As I mentioned, after the “Black Monday” stock market crash in 1987, I got involved with the reforms to the market launched after the Ian Hay Davison report. At that point I was a member of the working group representing HSBC. We were working with the brokerages and the Hong Kong Stock Exchange to design and build the processes for centralised clearing and depository in the Hong Kong market.
That experience gave me exposure to market infrastructures in other parts of the world as we needed to look at best practices in other markets and the challenges of bringing those best practices into the Hong Kong market. I think working in that area was quite a rare opportunity and I gained many insights during my bank days. In those days, HSBC was playing a quasi central bank function in Hong Kong. After my return from Canada I started working on developments in China, and got a chance to work with the Chinese regulators on the development of the Qualified Foreign Institutional Investors scheme and get a deeper insight into the working of the China securities market.’
What is your view of the plans for scripless shares in Hong Kong and how will that change the centralised depository arrangements?
‘What is happening is that, at the depository level, there will be changes to who gets to be registered as legal shareholder on the share register if one holds securities deposited into the HKSCC [Hong Kong Securities Clearing Company Ltd] nominee. Currently, all the shares in the central clearing system are actually registered in a single name – the HKSCC nominee. Under the scripless market, the HKSCC nominee will basically disappear and be replaced by the names of intermediaries or their underlying clients, if they are willing.’
What will this mean for Computershare?
‘It will mean that we will be running a more meaningful register for companies. Right now, even major shareholders are rarely directly included on the register. For ease of trading, they mostly hold their shares through custodians who are participants in the central clearing system, meaning that those shares will then be held under the HKSCC name. The new scripless model will open a window for the market to become more transparent in terms of ownership and for investors to have more sovereignty in their legal title.’
Will Computershare, as the share registrar, have a closer relationship with the regulators?
‘Computershare will be directly regulated. Right now we are indirectly regulated through the Federation of Share Registrars, but under the scripless model we will be maintaining a more important set of ownership records and regulators recognise that the responsibilities will be higher so they want to be able to directly supervise ad regulate our activities. The supervising relationship aside, Computershare has always worked very closely with different regulators on various market initiatives in all the markets in which we operate.’
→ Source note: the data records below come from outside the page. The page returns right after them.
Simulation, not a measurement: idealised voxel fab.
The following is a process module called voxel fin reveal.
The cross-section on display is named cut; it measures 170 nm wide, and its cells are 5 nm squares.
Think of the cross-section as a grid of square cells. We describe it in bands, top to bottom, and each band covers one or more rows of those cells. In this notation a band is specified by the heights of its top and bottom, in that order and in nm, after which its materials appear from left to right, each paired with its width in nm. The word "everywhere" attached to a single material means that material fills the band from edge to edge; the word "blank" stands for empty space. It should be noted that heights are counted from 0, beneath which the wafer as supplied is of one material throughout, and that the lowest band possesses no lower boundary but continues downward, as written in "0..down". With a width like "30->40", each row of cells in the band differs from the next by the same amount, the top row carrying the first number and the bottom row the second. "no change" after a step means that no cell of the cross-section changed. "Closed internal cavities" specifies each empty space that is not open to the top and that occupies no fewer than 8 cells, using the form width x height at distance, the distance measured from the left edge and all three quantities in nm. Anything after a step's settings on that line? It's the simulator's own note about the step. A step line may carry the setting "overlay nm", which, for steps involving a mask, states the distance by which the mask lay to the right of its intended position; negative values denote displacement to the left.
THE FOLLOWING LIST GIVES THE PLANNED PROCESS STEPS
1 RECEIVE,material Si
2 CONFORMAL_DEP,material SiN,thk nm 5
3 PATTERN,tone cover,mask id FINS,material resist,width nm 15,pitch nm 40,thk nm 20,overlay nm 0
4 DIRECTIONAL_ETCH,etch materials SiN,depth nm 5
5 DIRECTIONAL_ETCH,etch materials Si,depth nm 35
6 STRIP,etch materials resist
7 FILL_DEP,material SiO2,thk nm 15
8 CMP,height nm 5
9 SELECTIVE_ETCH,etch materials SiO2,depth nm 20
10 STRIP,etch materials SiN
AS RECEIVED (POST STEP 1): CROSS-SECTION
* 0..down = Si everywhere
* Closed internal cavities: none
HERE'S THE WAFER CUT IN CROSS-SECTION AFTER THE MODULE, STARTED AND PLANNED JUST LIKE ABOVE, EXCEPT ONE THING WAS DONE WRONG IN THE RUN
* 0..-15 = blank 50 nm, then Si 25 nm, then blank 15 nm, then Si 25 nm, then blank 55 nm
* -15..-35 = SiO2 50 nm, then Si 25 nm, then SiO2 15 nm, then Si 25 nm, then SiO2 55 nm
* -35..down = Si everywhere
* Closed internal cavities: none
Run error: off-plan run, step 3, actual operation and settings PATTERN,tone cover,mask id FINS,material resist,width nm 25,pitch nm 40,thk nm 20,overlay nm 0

What will these reforms mean for companies?
‘The way companies run their register of shareholders will be largely the same. There will potentially be a bigger set of shareholders on the record, but they will have increased the level of transparency regarding the identities of those holding their shares. So from an investor relationship perspective, they will be able to engage more if they know more about
That sounds like a good development from the perspective of shareholder engagement – can we discuss how attitudes to shareholder engagement have evolved over your career?
‘Shareholder engagement is a very broad subject and different stakeholders interpret it in different ways. Issuers will be primarily interested in reaching the people who make investment decisions and vote on company resolutions. Regulators want to ensure that all shareholders are treated equally, particularly in terms of the information they receive and protection of their rights; but they also expect shareholders to get more involved. From the intermediaries’ perspective, I think the first thing that comes to their mind is the level of service versus cost to them.
When it comes to shareholder engagement, your starting point will always be information. If you want your shareholders to be more involved, you need to give them all the information they need. There is a cost to this, however, and as more shareholders come onto the register through the scripless regime, there will be an increase in shareholder communication costs – the more people you have to communicate with, the more it adds up.
Companies can reduce this cost by using more electronic communication. Most of the larger companies in Hong Kong have exercised this option and offer electronic shareholder communication. Our statistics here indicates that only about 10% to 15% of the registered shareholder base will opt for physical communication, but that can still represent a significant cost. For example, we mail out about a million packages, including bulky annual reports, in peak season. With advances in technology particularly in the mobile environment, we should be able to do more electronically.’
One final question – what do you think will be the big trends to look out for in the years ahead?
‘Technology is playing a more important part in our daily life, and anyone working in the securities and financial services industries will see a big impact from the new technologies becoming available. I think we will see some fast-paced developments in these industries as a result of new technology and we need to be ready for that. My worry is that Hong Kong might be moving too slow on this.’
James Wong was interviewed by Kieran Colvert, CSj Editor.
This new series of interviews in CSj is designed to give readers insights into the challenges and rewards of the many different career paths open to Chartered Secretaries. Look out for further interviews in our Career Paths series in future editions of CSj.
SIDEBAR: CAREER NOTES
James Wong is CEO of Computershare’s business lines across North Asia and India, providing registry, employee share plans, shareholder identification and proxy solicitation and governance services to more than 800 clients. James is currently a member of the Hang Seng Index Advisory Committee, a member of the Disciplinary Subcommittee of the Treasury Markets Association and Vice-Chairman of the Hong Kong Federation of Share Registrars. He also sits on the Hong Kong Scripless Working Group, chaired by the Securities and Futures Commission.